Gerrit Hatcher Group – The Good Instinct of the Morning (Kettle Hole Records, 2020) ****1⁄2

The Gerrit Hatcher Group feels like a super group in small scale improvisational music. Consisting of Hatcher on tenor sax, Ben Lamar Gay on cornet, Katie Ernst on bass, Keefe Jackson again on tenor sax and Julian Kirshner on drums. This quintet balances in a very productive way between melody, composition and improvisation. Following the trajectory of Ornette’s contribution to modern jazz, they are trying to distill his important teachings on what is music through a good time approach. Being true to the title they chose, they present us four tracks that clock nearly on thirty five minutes, of energetic, upbeat free jazz that comes directly from first period free jazz in the ‘60’s.

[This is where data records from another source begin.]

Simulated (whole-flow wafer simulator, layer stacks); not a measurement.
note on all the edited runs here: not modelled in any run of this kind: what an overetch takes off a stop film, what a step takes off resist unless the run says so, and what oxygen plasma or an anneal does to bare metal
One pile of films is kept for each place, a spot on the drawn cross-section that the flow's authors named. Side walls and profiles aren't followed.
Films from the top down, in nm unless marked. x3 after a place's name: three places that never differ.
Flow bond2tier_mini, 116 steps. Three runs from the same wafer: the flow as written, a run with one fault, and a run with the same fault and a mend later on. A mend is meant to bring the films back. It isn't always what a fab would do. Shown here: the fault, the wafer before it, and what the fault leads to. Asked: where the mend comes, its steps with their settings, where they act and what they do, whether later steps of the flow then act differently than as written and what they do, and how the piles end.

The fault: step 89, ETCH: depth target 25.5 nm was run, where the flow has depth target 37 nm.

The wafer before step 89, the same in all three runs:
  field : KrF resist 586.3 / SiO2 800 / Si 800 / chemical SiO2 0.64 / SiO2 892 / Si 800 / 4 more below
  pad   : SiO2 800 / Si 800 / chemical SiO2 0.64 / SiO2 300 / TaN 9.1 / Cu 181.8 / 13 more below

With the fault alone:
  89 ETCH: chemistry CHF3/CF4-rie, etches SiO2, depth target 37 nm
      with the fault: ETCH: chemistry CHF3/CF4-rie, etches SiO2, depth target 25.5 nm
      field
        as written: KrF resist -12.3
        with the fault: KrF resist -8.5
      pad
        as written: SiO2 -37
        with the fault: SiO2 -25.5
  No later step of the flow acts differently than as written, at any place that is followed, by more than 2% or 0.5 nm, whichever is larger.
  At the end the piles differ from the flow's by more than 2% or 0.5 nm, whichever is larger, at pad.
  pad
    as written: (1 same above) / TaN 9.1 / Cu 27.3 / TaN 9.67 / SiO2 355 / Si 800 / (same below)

Their music in all tracks is pure joy. Joy of listening but also the joy of expressing both individually and collectively. The wind instruments are in the forefront of the mix. The two saxes provide melodic lines and sometimes burst of joyful noise –clearly all three of them were having a good time…In a total Ornetteian mood the rhythm section follows a path of its own, still, though, managing to produce and a solid backbone for the music. And how good is Kirshner (now another excursion into his discography should I start) on his polyrhythmic barrage of noises.

In all four tracks of the cd (it is also available as a cassette for you fetishists) there’s a constant explosion of feelings and individual voices that takes place from the first second you start to listen. This is soulful sentimental music that has neither time frame nor age. It exists to give pleasure and solace to the lucky listener.

Gerrit Hatcher – Knowledge About the Future  (Kettle Hole Records, 2020) ****1⁄2

Hatcher’s solo record proves to us that he can choose a totally different approach on the tenor sax than the one he picks while playing collectively. In any case his solo excursion posed more questions than answers to me. Be it that I’m not technically skilled or that every time a solo recording is something totally different, I find myself in a position of trying to unlock the mysteries of the musician’s intentions. That can be misleading sometimes because it distances you from the simple fact of listening to the music.

The music here, on Knowledge About the Future, might be short but it is dense and the effort of playing is quite audible in every second of this recording. The cd is divided into seven tracks –some of them small enough to be called snippets- but It seems to me like one long track that, quite simply, consisted of all that could take place during a live performance. The pauses, bigger stops, shortage of breath, better endurance, blowing hard, trying to manipulate the reed, make it sound differently. I found a very down to Earth human quality on all this. As improvisation has taught us in the long history of its existence, the finished product doesn’t have to be polished -a commodity to sell. I love it when I can tell about how hard making music can, what a challenge it is, the energy and strength (not in a macho way but mostly mentally) it requires.

The two recordings showed me two totally different sides of Hatcher’s music. Dig in.



Ken Blanchard said...

"In a total Ornetteian mood"! I am willing to wager that this collection of words has never occurred before. Yet the phenomenon it describes is very familiar to me.